For several, actually sensible reasons, Jeremy Lin must remain a New York Knick. (Getty Images)
As it usually does, when anything of significance happens to Jeremy Lin, the Internet caught fire over the weekend when rumors leaked from several outfits about the likelihood of the New York Knicks matching Houston's contract offer to the restricted free agent. The Rockets had signed Lin to a backloaded contract offer that would pay him a below-average salary during the first two years of a three-year, $25.1 million deal, before ballooning to $14.5 million in the third year of the contract. The Knicks, suddenly sensible as the rumors would have it, would not match.
Though New York has until late Tuesday to match the Rockets' offer, just the thought of the team passing on retaining their 2011-12 phenomenon was met with outrage from even the most financially aware of Knicks fans. The absurdity of it all was heightened, and we're not making light of this matter, when former All-Star and would-be mentor Knick guard Jason Kidd was arrested for a possible DWI after a Sunday morning SUV crash.
Because of New York's current payroll and the onset of a new, nastier luxury tax, the team would end up paying Lin around $30 million for his services in the final year of his deal, and a tax hit of anywhere between $35 million and $45 million as reported by the New York Times. Tossed onto New York's already-massive payroll, that's quite a fee. And it's a fee the Knicks have to pay. Absolutely, and utterly, have to.
[Marc J. Spears: Carmelo Anthony wants no part of Jeremy Lin saga]
He has to stay for reasons that aren't a knockout in any regard, but ones that stack up once you realize that this move is years in the making, even if it took New York and the NBA until February of 2012 just to determine how good Lin could be.
Questions about how good he can be, even after that sterling month of play last winter, are legitimate and the answer is years away from being sized up appropriately. As we attempted to point out incessantly during his run last February, much of Lin's work came against less-than-stellar teams, and coincided with an improved defensive bent from the Knicks that would really take hold once coach Mike Woodson took over the squad to end the regular season. His individual numbers, save for turnovers, left him with a borderline All-Star statline, but the sample size and competition level still make him a hard sell merely as a starter some five months later.

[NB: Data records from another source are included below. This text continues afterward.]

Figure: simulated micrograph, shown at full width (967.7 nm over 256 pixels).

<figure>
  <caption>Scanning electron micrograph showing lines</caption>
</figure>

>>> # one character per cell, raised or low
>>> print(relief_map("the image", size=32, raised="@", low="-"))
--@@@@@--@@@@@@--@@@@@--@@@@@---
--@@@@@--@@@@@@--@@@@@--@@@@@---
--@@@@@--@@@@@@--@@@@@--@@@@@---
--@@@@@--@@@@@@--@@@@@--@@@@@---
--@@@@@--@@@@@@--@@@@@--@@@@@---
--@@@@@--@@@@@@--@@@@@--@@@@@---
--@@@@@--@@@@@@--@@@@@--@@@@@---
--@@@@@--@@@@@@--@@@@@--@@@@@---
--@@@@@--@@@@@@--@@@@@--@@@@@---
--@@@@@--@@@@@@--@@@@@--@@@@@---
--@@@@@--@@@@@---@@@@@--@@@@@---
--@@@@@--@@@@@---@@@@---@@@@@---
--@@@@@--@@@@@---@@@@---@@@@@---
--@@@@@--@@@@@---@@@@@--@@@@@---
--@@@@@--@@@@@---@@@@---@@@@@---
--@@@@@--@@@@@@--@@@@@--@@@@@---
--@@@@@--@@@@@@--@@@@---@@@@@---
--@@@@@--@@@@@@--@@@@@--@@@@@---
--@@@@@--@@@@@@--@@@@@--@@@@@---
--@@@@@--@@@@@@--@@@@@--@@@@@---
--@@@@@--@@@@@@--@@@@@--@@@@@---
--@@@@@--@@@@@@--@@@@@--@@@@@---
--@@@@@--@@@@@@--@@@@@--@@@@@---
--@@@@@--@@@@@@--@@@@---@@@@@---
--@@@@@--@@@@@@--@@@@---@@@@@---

Much less a starter costing a team the same salary that Michael Jordan cost the Bulls in Chicago's 69-win year of 1996-97. If we're going to think finances first, though, we can still argue away Lin's cost to New York.
His was the hottest name in New York during the end of a dispute between the Knicks' MSG-brand and Time Warner cable, and many credited Lin's play with forcing Time Warner's hand as it agreed to MSG's terms and ended its Knick game blackout. MSG stock rose significantly once Lin took over as Knicks starter and turned in back-to-back Sports Illustrated covers, and it has fallen precipitously as news of his potential departure looms — and that's for a player that hasn't played a minute of NBA basketball since suffering a MCL tear on March 24. "Linsanity" has faded, in a day-to-day realm, and yet deep into summer just rumors about a man who hasn't played in nearly four months are setting the tickers off.
Adding to that is the continued revenue that the Knicks would receive in terms of global sponsorships, local ratings, national TV cherry-picking by the NBA, and merchandise sales. By the time I flew into a LaGuardia Airport that was strewn with Lin jerseys in late February of this year, you felt as if the Knicks were just a win away from their first championship in 40 years and Lin leading the ticker tape parade.
In February, it felt that way. February.
And the real, actual basketball end of this? Lin's potential gets New York closer to that parade. Amar'e Stoudemire could go at any time. Carmelo Anthony might be in his prime. Tyson Chandler might tire soon due to overuse after playing deep in 2011, and following up this season with an appearance on Team USA. The Knicks need to develop Lin, but they also need someone to contribute right away. Considering the options already on the Knicks, Lin in just his third year still might be that guy.
In his absence sits (usually) Raymond Felton, a point guard that has been seriously overvalued in his previous stops in Charlotte and New York before turning into a shortened season that made him the biggest villain in Portland we've seen since a can of a beer with a born-on date. He's in his prime, and he's not that great. He could improve with a better training regimen, to be sure, but he's no answer.
Lin, with his ability to dominate the ball and pass creatively, could be. Lin, with his best years ahead of him, could be. The Knicks, who have dug their own grave with years of payroll abuse, have to make Jeremy Lin a part of their team. They can afford him (or, at worst, they can't afford to try not to), they can work around the terms of that final year with smartly placed transactions, and he's working from a position that New York badly needs help at.
This isn't a knee jerk response to — after years of tossing money at limited players — New York's sudden fiscal sensibility. Sudden rumored fiscal sensibility. Though that was our initial reaction, to bring up Jerome James and dealing one maximum contract for another, newer one under Isiah Thomas' leadership, this has leveled since then. And the level-headed move, even for New York and even understanding the severity of that final year and Lin's still-developing game, is for New York to match this contract offer.
It has to. This is no time to stop taking chances.